I set up on the summit, about 100 m away from the closest comms buildings. First in the log was Compton VK2HRX/p on VK2/HU-007. 30 minutes later I worked Rob VK2QR/p, now on VK2/SM-028. After discussing the route to my next target, I packed up and headed back down to the Upper Murray Road, then towards Biggara. Then into Bunroy Road and onto McCormacks Gap Track. Once I hit the main ridge (perhaps McCormacks Gap?), I turned left into Mount Elliot Ridge Track and climbed to the summit. This track is very rough in places – 4WD definitely makes it easier.

Mount Elliot Ridge VK3/VE-160 890 m 4 points

This was a new summit for me. I set up beside the track with a few metres of the high point of the summit. First in the log was Rob VK2QR/p, still on VK2/SM-028. A new Complete for Rob! After about another 10 minutes of calling, I had a few more in the log. I then spent some time chatting to a local teenage who approached up the track on his motorbike. I explained what I was doing, telling him about SOTA. After the chat, I spent a few minutes on 20 m, working three ZL Chasers before packing up. After a total of about 25 minutes operating, I managed to work 9 stations, comfortably giving me a new Complete.

I packed up and headed toward Corryong along McCormacks Gap Track. At the edge of the bush, it is slightly confusing: the track appears to head on through a closed but not locked gate, or you can go through the gate onto farm land. I headed on, only to find a vague resemblance of a track across the paddocks after I passed through the next gate. I think one should use the track at the first gate…. I worked my way down and eventually re-joined the more prominent track and then worked my way out to the bitumen.

As I was heading toward Corryong, I could see a large thunderstorm ahead of me. I phoned Rob, who was driving in the fringe of the storm. We both said that we would assess the weather as the afternoon progressed.

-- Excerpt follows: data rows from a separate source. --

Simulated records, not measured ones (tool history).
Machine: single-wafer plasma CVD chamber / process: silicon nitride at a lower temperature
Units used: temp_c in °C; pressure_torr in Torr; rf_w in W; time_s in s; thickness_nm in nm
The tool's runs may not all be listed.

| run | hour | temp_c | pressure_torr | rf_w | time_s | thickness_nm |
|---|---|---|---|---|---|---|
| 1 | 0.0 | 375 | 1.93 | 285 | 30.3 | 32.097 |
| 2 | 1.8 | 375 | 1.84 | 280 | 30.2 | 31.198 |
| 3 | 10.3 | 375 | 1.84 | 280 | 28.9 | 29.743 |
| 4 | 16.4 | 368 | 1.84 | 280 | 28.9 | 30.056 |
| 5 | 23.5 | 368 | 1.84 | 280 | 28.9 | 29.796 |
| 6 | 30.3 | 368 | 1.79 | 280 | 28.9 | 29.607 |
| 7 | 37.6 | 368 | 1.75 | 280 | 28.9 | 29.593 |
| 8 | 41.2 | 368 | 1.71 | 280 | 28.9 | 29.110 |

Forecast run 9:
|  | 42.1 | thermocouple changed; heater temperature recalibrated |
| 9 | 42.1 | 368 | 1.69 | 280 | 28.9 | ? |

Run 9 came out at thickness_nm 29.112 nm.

I headed back toward Wodonga, considering a trip to Black Mountain. When I reached the access road turn off (Jeffcott & Jewells Road), the weather was still looking very thundery. I decided to abort this one. I continued on toward Shelley and decided to try VK3/VE-167 – the sky had cleared significantly.

VK3/VE-167 (unnamed) 867 m 4 points

This summit is not far off the Shelley – Walwa Road. This summit is likely to become invalid at the next VK3 update, as there is a higher summit about 2.6 km to the north.

I set up and started calling, with lots of QRN from the thunderstorms off to the near east. I worked 5 stations on 40 m SSB before trying 20 m, where I again worked 3 ZL Chasers. Back to 40 m briefly for one final station in the log before I packed up and headed back to Wodonga.

Wednesday 21 December

I again headed east from Wodonga, this time almost to Koetong and then north to Mount Lawson.

Mount Lawson VK3/VE-129 1041 m 6 points
Mount Lawson State Park VKFF-0768

I walked from the car park up towards the summit until well inside the AZ. I set up before I checked my phone – I had no coverage where I was sitting…. So I simply started calling on 7.090 MHz SSB, hoping for a regular to hear me. John VK2YW happened to pass his shack door and heard me calling. We worked and he put up a spot, so I was soon fielding chasers. It took about 30 minutes to work 11 stations – plenty for SOTA purposes, plus enough to qualify the activation for VKFF.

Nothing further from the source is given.